Journalists are pinged regularly by people eager to share information without appearing in a story by name. But it's often a frustrating transaction — there are no clear rules for leaking to the press. How do you approach a reporter? What do you say, or don't say? What should you expect in return?

Slate press watchdog and former SF Weekly editor Jack Shafer hit SVUG with a quick-start guide for informants:

From: Jack Shafer
To: Paul Boutin
RE: background query

1) Don't leak from work. The bosses will examine your phone records and
your email account. You'll be caught and won't live to leak again.

2) Offer something of value. A reporter hates it when a leaker is
mysterious and says it's too complicated to explain in 10 minutes. Give
the reporter the document and let him figure it out.

3) Offer something of value routinely. A reporter likes a source that
puts out. Even if he doesn't do anything with leak #4, he'll pay close
attention to leak #5.

4) Be honest. Don't be shy about stating the self-serving reason you're
leaking. Reporters are worried—rightly—that you're leaking selectively
to punish your enemies and reward your foes. They're more comfortable
knowing that you're leaking because you hate your boss, or you think
he's destroying the division, or that you're outraged that the company
is breaking the law.

5) Don't expect the reporter to do with the information what you hope
he'll do. Reporters are hard to control. Plus, they often have
information at their disposal that turns your leak into a story that you
could not have foreseen.

6) Don't ask for money. Need I explain why?

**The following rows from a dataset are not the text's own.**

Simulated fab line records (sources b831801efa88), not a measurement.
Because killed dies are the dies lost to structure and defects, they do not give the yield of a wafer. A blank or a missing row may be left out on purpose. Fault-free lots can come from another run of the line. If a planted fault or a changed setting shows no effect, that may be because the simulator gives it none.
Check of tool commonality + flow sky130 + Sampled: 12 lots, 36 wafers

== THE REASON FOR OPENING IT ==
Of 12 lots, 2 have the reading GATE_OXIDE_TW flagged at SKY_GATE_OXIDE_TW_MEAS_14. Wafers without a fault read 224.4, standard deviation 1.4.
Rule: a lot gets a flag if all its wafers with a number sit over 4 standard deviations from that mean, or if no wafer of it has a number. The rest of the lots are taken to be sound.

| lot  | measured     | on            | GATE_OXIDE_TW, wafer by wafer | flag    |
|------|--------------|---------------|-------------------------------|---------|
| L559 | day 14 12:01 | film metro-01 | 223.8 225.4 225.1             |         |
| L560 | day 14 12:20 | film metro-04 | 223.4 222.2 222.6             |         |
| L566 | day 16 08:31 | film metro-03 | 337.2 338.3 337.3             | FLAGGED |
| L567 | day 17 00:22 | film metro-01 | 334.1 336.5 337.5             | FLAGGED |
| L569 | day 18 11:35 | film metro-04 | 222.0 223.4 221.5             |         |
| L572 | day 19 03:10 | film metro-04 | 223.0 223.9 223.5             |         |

7) Don't expect the reporter to whom you've leaked to go to jail for you
if he gets subpoenaed by a grand jury that wants the names of his
sources. Not all reporters who say they'll go to jail to protect you
will make good on the offer.

One more thing: Negotiate the terms of your involvement in the story before you start talking. Most reporters have a range of options for using anonymous sources. They can quote you verbatim without a name. They can rewrite what you tell them in their own words. They can publish data you provide, like the Pentagon Papers, without talking about who gave it to them. They can even use your information as a not-for-publication guide to go out and report the same news through other, more safely quotable sources.

But the programming interface to the press has, technically speaking, a sloppy API. Newspaper slang like "off the record" and "deep background" can mean five different things to five different people at the same paper. Skip the journo jargon and spell out your concerns in English: "I'm OK with being quoted, as long as you don't give our Chief Incompetence Officer any clues that it came from the payroll team."